Report No. 66
3.4. Heritable property.-
As to the first aspect-fluctuations in legal rights-the participation of women in heritable property1 may be taken as an instance. In the Hindu system, Bhattacharya traces two antagonist principles-one excluding women generally from inheritance, and the other giving them partial right. But he adds that jealousy and antagonism are equally discernible. Bhattacharya2 further states, that, in general, exclusion is the primitive type, while admission to partial rights is modern; but he points out that the law is not continuously progressive in every case. Thus, for example, though, the law of property promulgated in the Dayabhaga is of later growth than the Mitakshara system, yet the Mitakshara3 is in advance of the Dayabhaga4 as regards the rights of the daughter in the father's property where there are sons existing.

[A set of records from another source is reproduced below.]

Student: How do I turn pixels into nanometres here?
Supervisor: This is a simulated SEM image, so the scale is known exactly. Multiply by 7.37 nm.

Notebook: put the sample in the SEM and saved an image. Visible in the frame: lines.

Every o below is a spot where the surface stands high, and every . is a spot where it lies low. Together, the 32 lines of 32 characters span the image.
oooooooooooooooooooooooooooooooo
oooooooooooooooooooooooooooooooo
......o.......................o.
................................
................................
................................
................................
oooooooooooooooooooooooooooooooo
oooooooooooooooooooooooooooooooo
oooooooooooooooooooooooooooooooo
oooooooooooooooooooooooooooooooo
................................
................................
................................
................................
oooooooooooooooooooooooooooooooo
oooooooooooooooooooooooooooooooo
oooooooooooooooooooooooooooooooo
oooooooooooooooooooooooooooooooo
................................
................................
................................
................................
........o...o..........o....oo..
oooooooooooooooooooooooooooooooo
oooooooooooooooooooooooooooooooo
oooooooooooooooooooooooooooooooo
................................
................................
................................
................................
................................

1. See also para. 3.28, infra.
2. Bhattacharya Joint Hindu Family, (T.L.L. 1884, 1885) pp. 63-64.
3. Mitakshara, Chapter 1, section 1, paras. 11 & 14.
4. Dayabhaga, Chapter 3, section 1, paras. 36 & 37.
3.4A. Right of Hindu Woman recognized a long before its admission elsewhere.-
Secondly, we would like to point out that the right of a woman to hold separate property of her own was recognized in the Hindu law, long before it was admitted in the European countries.1
Thus, presents given to a woman at her marriage by her own relations or her husband, and what she received after marriage from her husband and his family belonged to her, though the husband had certain claims thereto. Property received by a maiden in the shape of ornaments or other presents from her own family or from her affianced bridegroom was regarded as her own property. Women had considerable right of disposal of property much earlier than elsewhere. All these features indicate a comparatively liberal attitude in regard to property rights.
1. P.S. Sivaswami Iyer Evolution of Hindu Moral Ideals, (Kamla Lectures, University of Calcutta), (1935), p. 50.